Oregon Tavern Age: Summer Musings

I was sitting at the bar of an OTA joint in Oak Grove. A tattooed female bartender with a nose ring worked the room with her usual spice.

Some emaciated older man, but not OTA, was down the bar to my left, drinking a Bud and recounting to another man his career as a male dancer and gigolo in the 80s/90s and his appearance on the Maury Povich Show.

Across the room an OTA man was reading a fat paperback and eating a plate of fried food. Lifeless classic rock drifted through the air. Mindless sports talk played silently on television.

I had just concluded a shift volunteering at a street ministry that serves homeless men and women of Clackamas County.

One client in particular stuck in my mind, a young man, nicely dressed, neatly groomed. He had waited on hold for almost my entire two-hour shift with a homeless shelter in Vancouver. He told me desperately wanted off the streets.

The man finally got through to a staffer and was told he needed an appointment. The next available one was a week away. He’d have to get on a waiting list for a spot in the shelter and blah blah blah.

The man looked whipped, beat. He told me he was trying to be proactive, but it wasn’t working.

That is unacceptable in this crisis. The shelter should have immediately sent a car to pick him up and treat his desire to transition off the streets as the emergency it is.

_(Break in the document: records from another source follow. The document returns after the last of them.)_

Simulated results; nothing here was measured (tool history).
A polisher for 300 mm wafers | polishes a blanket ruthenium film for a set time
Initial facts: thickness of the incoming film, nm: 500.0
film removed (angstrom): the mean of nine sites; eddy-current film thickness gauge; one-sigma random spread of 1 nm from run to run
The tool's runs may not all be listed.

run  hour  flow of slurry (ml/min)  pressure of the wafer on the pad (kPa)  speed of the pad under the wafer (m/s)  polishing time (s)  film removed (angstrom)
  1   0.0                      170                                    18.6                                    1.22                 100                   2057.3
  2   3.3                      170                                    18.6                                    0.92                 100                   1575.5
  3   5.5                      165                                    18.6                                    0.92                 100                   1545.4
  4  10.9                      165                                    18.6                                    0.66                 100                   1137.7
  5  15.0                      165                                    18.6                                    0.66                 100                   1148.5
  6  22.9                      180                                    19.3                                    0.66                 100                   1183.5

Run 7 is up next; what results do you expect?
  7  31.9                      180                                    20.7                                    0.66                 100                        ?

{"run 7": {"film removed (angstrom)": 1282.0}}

I took a sip of my IPA and overheard more the former gigolo’s story…he was on the cover of Playgirl twice in the 80s…he was a flunky in the adult entertainment industry…he was in movies…

and

then

I didn’t give a shit.

It wasn’t worth listening to anymore (if it ever was) so I left the room for the smoking porch and some peace and quiet.

I guess I’ve lost my interest in hearing OTA stories, at least metro Portland ones. They are so dull in comparison with coastal tales. In fact, there is no comparison.

Give me an osprey dropping an eel from the sky and knocking out a woman in her yard over a man who said he graced the cover of Playgirl any day of the week.

But I need coastal Oregon Tavern Age country for that.